For years since the Great Recession, consumers in Oregon and throughout the country have struggled with financial difficulties that have included unemployment, bankruptcy, foreclosure and car repossession. It has long been a part of the American dream to avoid these types of challenges by getting a good education in order to obtain a high-paying job that can allow a family to purchase a nice home and live in comfort. Unfortunately, during uncertain times not even a quality education is guaranteed to protect someone from hardships.
In fact, in some cases getting a college education can cause even more harm. It’s certainly not harmful to improve one’s knowledge and skills, but overwhelming debt can disrupt the most carefully-laid financial plans. Student loan debt is rapidly becoming one of the most crippling and long-lasting types of debt for the American consumer. Credit reporting agency TransUnion reported that student loans for U.S. consumers have nearly tripled this year from what they were in 2005: going up to 36.8 percent from 12.9 percent of consumers’ total outstanding loan balance.

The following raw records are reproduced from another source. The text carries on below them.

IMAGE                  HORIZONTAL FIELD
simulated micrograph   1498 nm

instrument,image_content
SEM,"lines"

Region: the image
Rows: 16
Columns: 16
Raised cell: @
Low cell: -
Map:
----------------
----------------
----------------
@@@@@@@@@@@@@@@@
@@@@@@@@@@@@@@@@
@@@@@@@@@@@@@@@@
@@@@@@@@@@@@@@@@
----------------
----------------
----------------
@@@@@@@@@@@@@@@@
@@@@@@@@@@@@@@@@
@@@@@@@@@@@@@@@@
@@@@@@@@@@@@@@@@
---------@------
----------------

In comparison, mortgage rates dropped from 63.2 percent to 42.9 percent, while credit card debt also decreased. Student loans can be difficult for college graduates to repay, especially just after leaving school and entering the workforce. Many find that in these uncertain times, a position in their chosen field is unavailable and they are unable to find work that will help them to repay debts and sustain a decent living. Some types of debt relief options, including personal bankruptcy and credit counseling, can help those suffering from unforeseen financial difficulties to get back on their feet.